The United Nations has accused the Papua New Guinea government of racial discrimination against its own people over its failure to stop foreign companies using SABL leases to illegally occupy customary land.
More than 50,000 square kilometres of indigenous land has been seized using the illegal agriculture leases, as exposed in a 2015 Commission of Inquiry.
Despite many claims it will cancel the leases, the PNG government has been slow to take any steps to reverse the land grab and is still allowing foreign companies to use the stolen land for logging and oil palm planting.
In response, the UN Committee on the Elimination of Racial Discrimination has delivered a letter to the PNG government demanding answers as to why it is continuing to allow the illegal occupation of land and has not implemented the recommendations of its own Commission of Inquiry that the land be handed back to local communities. A copy of the letter can be downloaded below.

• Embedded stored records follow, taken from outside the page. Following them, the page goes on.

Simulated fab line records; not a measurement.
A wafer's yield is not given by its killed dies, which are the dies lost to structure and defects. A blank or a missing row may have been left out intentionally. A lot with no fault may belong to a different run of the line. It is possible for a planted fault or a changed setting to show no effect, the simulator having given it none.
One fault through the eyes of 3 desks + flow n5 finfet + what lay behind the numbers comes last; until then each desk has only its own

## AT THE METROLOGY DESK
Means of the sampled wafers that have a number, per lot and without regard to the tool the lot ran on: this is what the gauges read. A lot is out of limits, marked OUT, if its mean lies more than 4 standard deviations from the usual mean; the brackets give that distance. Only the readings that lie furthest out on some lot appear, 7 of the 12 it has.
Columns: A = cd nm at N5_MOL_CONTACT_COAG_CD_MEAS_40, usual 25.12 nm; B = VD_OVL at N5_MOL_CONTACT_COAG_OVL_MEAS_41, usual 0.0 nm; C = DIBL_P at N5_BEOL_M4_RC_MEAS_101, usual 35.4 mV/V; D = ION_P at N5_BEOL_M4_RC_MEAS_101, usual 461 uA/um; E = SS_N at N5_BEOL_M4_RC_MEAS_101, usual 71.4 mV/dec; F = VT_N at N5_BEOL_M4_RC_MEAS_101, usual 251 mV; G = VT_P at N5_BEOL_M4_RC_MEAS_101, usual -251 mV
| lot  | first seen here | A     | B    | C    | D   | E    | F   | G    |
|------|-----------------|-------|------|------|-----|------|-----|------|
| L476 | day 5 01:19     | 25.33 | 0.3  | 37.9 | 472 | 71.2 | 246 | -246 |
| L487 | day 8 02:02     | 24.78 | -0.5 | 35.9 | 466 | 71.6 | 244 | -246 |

The Committee has highlighted the disastrous impacts logging and large-scale oil palm planting have on indigenous people living in remote rural areas, including the destruction of their traditional subsistence lifestyles and environmental degradation.
The Committee says the maintenance and continuous use of the SABLs infringes people’s rights under the Convention on the Elimination of All Forms of Racial Discrimination.
The UN has asked the PNG government to provide a response to its letter by 8 April, 2019. However, two similar previous letters, sent by the same Committee, in March 2011 and February 2017, have so far been ignored by the PNG government.